Andrew Wimer
Andrew Wimer · March 7, 2024

BATON ROUGE, La.—A new lawsuit from a Louisiana forester asks a question with a seemingly obvious answer: Is land property? Tom Manuel owns land that he uses to grow timber commercially, as well as for recreation. In December, two separate times, game wardens with the Louisiana Department of Wildlife and Fisheries (LDWF) entered Tom’s land without permission in search of possible hunting violations. Both times they left without giving a citation.

The warrantless, permissionless searches by state law enforcers struck Tom as a violation of his rights. The Louisiana Constitution says in stark terms that “property” must be secured from “unreasonable searches . . . or invasions of privacy.” There is no exception for any government official. Now, Tom is suing the LDWF with the Institute for Justice (IJ), which protects property rights nationwide and has several similar suits in other states.

“The Louisiana Constitution protects all ‘property’ from warrantless searches—and that includes land,” said IJ Attorney James Knight. “That may seem obvious, but misguided U.S. Supreme Court precedent has convinced state officials that they can invade private land at will. This case seeks to put a stop to that and to restore the constitutional protections Louisiana landowners deserve.”

Many Americans assume the government needs a warrant or consent to come onto their private property. But a century-old rule from the U.S. Supreme Court says that the Fourth Amendment’s protection from unreasonable searches and seizures does not apply to most private land. This “open fields” doctrine is used by agents to enter property at any time and for any reason. In some states, game wardens have placed cameras without warrants and, in at least one instance, they took a privately owned camera from private land.

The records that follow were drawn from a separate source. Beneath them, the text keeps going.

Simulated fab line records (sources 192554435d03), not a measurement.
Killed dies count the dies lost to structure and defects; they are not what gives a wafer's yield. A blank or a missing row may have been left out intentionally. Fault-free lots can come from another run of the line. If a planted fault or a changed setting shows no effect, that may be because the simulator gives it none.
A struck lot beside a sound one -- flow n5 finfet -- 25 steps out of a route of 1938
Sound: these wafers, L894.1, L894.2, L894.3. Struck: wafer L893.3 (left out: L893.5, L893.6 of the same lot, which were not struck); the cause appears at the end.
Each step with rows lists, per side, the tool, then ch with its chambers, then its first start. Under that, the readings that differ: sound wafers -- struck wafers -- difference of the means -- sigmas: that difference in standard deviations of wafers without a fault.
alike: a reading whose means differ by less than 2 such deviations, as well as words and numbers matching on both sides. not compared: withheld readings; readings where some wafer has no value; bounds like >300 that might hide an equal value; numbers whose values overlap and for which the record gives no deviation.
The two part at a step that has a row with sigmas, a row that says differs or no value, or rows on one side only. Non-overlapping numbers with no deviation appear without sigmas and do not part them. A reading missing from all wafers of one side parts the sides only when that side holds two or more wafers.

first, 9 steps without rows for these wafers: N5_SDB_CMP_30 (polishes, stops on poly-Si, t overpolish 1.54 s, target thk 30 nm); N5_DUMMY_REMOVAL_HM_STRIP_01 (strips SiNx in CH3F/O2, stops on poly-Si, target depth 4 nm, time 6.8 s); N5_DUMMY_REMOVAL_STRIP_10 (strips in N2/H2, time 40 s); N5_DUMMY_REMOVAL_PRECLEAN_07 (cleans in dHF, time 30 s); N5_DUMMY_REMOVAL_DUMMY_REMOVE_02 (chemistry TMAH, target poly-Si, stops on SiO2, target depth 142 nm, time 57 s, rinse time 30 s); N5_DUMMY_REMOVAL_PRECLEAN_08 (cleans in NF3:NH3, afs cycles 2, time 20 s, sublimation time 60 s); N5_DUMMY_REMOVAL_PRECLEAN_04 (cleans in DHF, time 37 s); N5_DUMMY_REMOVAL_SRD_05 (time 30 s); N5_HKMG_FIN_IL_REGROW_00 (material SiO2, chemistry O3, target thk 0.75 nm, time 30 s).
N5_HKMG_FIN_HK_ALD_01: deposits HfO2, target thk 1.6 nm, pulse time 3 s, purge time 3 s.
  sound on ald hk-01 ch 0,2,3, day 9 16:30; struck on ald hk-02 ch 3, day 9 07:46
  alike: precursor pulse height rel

But—at least for state officials—the open fields doctrine does not apply when the state constitution protects private land from unreasonable searches. This includes Louisiana’s neighbor, Mississippi, where the state supreme court has held that state officials need a warrant to search private land for violations of any law. Other states that protect private land from unreasonable searches include Montana, New York, Oregon, South Dakota, Washington, Vermont, and—thanks to a recent Institute for Justice victory—Tennessee.

The problem is not limited to game wardens. Officials across the spectrum—from police officers, to environmental inspectors, to code enforcement officers, to immigration officials—use the open fields doctrine to invade private land across the country every day. That’s not how law enforcement is supposed to work. Both the state and federal constitutions are clear: to conduct a search, get a warrant.

Tom’s lawsuit advocates for a similar common-sense view of property rights in Louisiana: “I believe Louisiana’s constitution should mean what it says,” said Tom. “While it’s important that state hunting laws be maintained, constitutional limits on government power should be upheld too. Protecting wildlife can be accomplished without trampling on our privacy and property rights. From my experience managing land in both Louisiana and Mississippi, I’ve seen that wildlife can thrive where the government must respect property lines.”

Louisiana is now the fourth state where IJ is challenging the open fields doctrine. In Tennessee, a trial court held that the state law permitting warrantless searches was unconstitutional. The Pennsylvania Supreme Court will hear argument later this year in a challenge from several hunting clubs. And in Virginia, a homeowner sued last year after agents entered his property and seized a game camera without a warrant.

“Private land is not public property,” said IJ Attorney Josh Windham. “The typical rule when government officials want to invade your property is simple: Go get a warrant. Land—which has always been one of Americans’ most cherished possessions—deserves no less protection.”